Opening address by Deputy Governor Cyril Roux at the Central Bank of Ireland conference on Effective Banking and Securities Regulation

11 October 2013 Speech

Ladies and gentlemen

It is my pleasure to welcome you here on behalf of the Central Bank of Ireland to this conference on effective regulation of banking and securities. Five years after the collapse of Lehman Brothers and four years after the G20 Summit in Pittsburgh which set out an ambitious agenda of banking and securities regulatory reform, it is timely that we ask:

  1. What are our expectations of banking and securities regulation and to what extent are they likely to be realised?
  2. Whether the challenges of delivering a better financial services industry to the real economy requires more far-reaching changes than writing new rules and increasing supervisory oversight.
  3. And if we have fully seized the opportunity to deliver safe supervisory oversight and soundness to the financing of economic activity?

The topic of effective banking and securities regulation has indeed many dimensions.

First, it operates at different levels: conduct of business, micro-prudential and macro-prudential. In some cases, a single competent authority may have responsibility for regulation at all levels. In other cases, responsibilities may be given to a number of distinct authorities. Whatever the regulatory architecture, there are challenges of managing conflicts of purpose and coordinating agendas.

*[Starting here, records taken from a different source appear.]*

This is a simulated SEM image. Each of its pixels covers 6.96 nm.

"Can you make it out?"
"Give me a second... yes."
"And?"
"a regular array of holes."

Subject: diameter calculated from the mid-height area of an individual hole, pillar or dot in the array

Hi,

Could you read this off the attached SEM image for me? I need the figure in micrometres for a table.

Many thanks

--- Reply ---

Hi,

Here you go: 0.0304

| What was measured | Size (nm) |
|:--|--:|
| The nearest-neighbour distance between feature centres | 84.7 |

Second, financial regulation has effects at a local level, national level and international level. A common approach to regulation is needed for it to be effective. Restrictions on short-selling, high frequency trading or large bonuses may or may not make sense, but in any case they make very little sense within the confines of a single jurisdiction.

Third, banking and securities regulation use a variety of tools which operate on different planes: prudential rules on capital and liquidity; corporate governance codes and fitness and probity standards; prescriptive rules how client assets are held or investment assets are custodied; minimum disclosure requirements and indeed rules on remuneration and fees.

And so, the rule books which underpin banking and securities are quite different. To a certain extent, this reflects the fact that securities regulation attempts to deal with a host of relationships which link end-issuers with end-investors. By contrast, banking regulation typically focuses on intermediation conducted under the roof of a single institution. It has been said that the basic framework for securities regulation grew out of a need to protect investors. By contrast, the framework for banking regulation grew out of desire to avoid depositors' runs.

Although planned some time ago, this conference could hardly have been more timely. Intense regulatory activity here in Ireland, in the EU, as well as in global sectoral fora and in the Financial Stability Board (FSB), hinges on these very issues.

Avid readers of our Strategic Plan know that the effective regulation of financial institutions constitutes one of the eight high level goals set for our institution by the Central Bank Commission.

We are doing our very best to deliver that goal. I don't need to remind this distinguished audience that on the 1st of August, the Central Bank was given enhanced regulatory and enforcement powers. How to use these powers most effectively is an issue at the forefront of our agenda.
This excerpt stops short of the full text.